This was published 9 months ago
Opinion
I’ve been with my husband for 48 years and I still find him drop-dead gorgeous
Jane Caro
Novelist, author and commentatorMy partner of 48 years and I knew each other for a year before we hooked up. We didn’t call it that in 1975, but it’s a great phrase, much better than the “started going round” we used back then.
We were great friends and I liked him very much, but I never thought of him romantically. This is partly because I was the girlfriend of his best friend (yes, I know, such a cliché). But mostly it was because he was – and still is – drop-dead gorgeous: think Brad Pitt when he was young and Jack Nicholson as he aged. I was pretty enough, but there were heaps of better-looking girls than me, so I assumed he was out of my league.
Then I broke up with his mate, and he broke up with his long-time girlfriend, and he started riding his Honda Four (coolest of cool motorbikes in 1975) to my house almost every evening. I thought little of it. We were friends. He hated his el-cheapo shared flat and my parents were easygoing. More than easygoing – my mother took a shine to Ralph that has lasted to this day. Indeed, it is my mother who got our long partnership started.
“Do you think Ralph likes you?” she asked me one afternoon.
“As a friend? Of course.”
“Maybe more than a friend? After all, a boy doesn’t come to see a girl every night of the week unless he’s keen.”
She had a point. It was his 21st birthday and that evening, as usual, Ralph’s noisy motorbike blasted down our suburban driveway. As he was getting ready to leave, I decided to throw caution to the winds and said he couldn’t go until he gave me a birthday kiss. Forty-eight years later (he turned 69 a week ago) the rest is history.
How have we lasted so long when so many other couples who set out together with just as much optimism and determination have not? I suspect a great deal of it was sheer luck. We haven’t had to deal with many of the shocks that bring other couples undone. We’ve always had enough money though, sometimes, just enough. We have not faced the tragedy of losing a child or parenting one with special needs.
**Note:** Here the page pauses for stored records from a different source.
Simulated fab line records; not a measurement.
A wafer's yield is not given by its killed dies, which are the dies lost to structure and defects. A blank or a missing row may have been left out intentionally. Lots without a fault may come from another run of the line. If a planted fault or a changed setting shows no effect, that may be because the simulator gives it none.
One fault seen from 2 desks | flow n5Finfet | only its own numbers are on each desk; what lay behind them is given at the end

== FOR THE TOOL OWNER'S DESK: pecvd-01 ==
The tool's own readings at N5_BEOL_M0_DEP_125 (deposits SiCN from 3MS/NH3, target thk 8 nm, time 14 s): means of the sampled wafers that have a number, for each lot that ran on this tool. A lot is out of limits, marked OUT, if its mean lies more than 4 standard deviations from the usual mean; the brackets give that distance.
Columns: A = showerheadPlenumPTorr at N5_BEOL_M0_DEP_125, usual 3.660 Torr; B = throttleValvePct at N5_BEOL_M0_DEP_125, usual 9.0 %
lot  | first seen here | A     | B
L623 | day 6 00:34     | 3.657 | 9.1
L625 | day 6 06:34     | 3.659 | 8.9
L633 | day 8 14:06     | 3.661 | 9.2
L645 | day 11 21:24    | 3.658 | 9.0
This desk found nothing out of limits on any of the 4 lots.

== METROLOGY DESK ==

I was fortunate to grow up with two parents who modelled how to have a strong marriage (at 91 and 92 they are now the oldest married couple in their retirement community). My husband was not so fortunate: his parents had a troubled relationship and his mother died when he was still a child.
I think being friends before we became lovers also helped. We didn’t just get together in the heat and fog of lust and infatuation, we genuinely liked each other. We still do.
But it hasn’t all been sweetness and light. We have come close to breaking up a couple of times. Once when we’d been together for seven years (another cliché). And after the birth of our second child, when exhaustion knocked us both for six. Again, thanks more to luck than good management, when we could no longer remember why we liked one another we sought professional help. The skills we learnt in those counselling sessions stand us in good stead to this day.
I give the lion’s share of the credit for our long relationship to my husband. He has always been in my corner. Always. And I hope I have always been in his. He makes me feel better about myself. He builds me up, he does not knock me down.
We did not make one person’s career more important than the other. We have both had our moments of being in the sun, and of letting the other shine. We share some things – our views about politics and the world, our sense of humour, our joy in discussion and analysis – but not others. He loves cows and motorbikes and tractors and gardening. I love books and theatre and film and TV.
If there is a secret to our success it is a mundane one: my husband is much more pernickety and houseproud than I am. He has the expectation that he will do at least half the work around the house. I am not his servant. He is not mine. We share the drudgery as well as the fun.